Power Retooling for Chips
In a conventional approach, chip power-consumption analysis begins late in the design flow and occurs typically when the physical design is complete. At this stage, possible changes that can impact power are limited by schedule and cost considerations. AMD used ANSYS PowerArtist to apply design-for-power approach at an early stage in the design flow, making it possible to reduce power consumption to unprecedented levels
Power has been at the forefront of chip design for mobile applications and is now a key design concern for the Internet of Things (IoT), automotive, networking and other applications. Since the 1960s, the electronics industry has reliably followed Moore’s Law. Gordon Moore predicted that computing power would double nearly every 18 months. Achieving this hasn’t come easily, as engineers need to continually balance power, performance, reliability and cost. Modern server class processors, for example, contain billions of transistors that switch on and off at gigahertz frequencies, consume several hundred watts of power and generate significant heat. Device temperature is among the many factors that affect device performance — hotter chips run slower, become unreliable and can fail prematurely. The inability of the chip–package to dissipate heat is now becoming a performance bottleneck, limiting the ability to run chips at higher frequencies and also restricting the number of transistors per device. Therefore, reducing chip power consumption often makes it possible to increase performance while reducing the cost of powering and cooling the servers.

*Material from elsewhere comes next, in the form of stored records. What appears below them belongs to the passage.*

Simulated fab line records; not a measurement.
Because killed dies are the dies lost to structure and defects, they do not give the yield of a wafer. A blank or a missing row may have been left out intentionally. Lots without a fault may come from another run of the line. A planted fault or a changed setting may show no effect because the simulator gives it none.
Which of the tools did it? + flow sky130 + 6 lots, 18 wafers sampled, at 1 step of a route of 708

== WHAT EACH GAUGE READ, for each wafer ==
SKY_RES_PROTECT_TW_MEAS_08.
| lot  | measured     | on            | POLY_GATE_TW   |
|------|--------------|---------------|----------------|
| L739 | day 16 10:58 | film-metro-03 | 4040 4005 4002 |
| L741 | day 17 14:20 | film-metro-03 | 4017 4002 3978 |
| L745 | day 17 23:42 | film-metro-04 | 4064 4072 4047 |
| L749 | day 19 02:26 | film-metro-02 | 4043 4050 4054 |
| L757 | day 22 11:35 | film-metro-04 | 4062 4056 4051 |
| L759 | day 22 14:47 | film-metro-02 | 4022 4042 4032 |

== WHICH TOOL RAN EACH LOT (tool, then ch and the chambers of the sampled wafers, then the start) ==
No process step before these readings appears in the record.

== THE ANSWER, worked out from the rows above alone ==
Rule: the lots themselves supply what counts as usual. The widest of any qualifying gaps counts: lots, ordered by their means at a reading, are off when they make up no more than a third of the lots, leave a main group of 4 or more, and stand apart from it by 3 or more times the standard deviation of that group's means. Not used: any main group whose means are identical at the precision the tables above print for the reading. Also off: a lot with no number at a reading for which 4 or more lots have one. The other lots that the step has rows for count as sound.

In the past, AMD engineers addressed power consumption using power analysis tools that operate at the gate and transistor levels. However, this approach is limited for several reasons. Any design changes at this late stage require re-synthesis of the design followed by an extensive verification process using a workflow with multiple tools. This substantially increases time to design closure. In addition, changes are limited because these tools optimize within the predetermined high-level architecture of the design. When the design is represented as a multitude of gates and transistors, it is also difficult to identify power hotspots at architectural or functional levels.
More recently, AMD engineers used ANSYS PowerArtist power analysis software on a processor to evaluate power consumption earlier in the design flow, and achieved an extraordinarily high level of power efficiency. By establishing a methodical approach of tracking register transfer level (RTL) power over various activity scenarios, they identified areas of significant wasted power consumption, and then addressed them through specific RTL changes.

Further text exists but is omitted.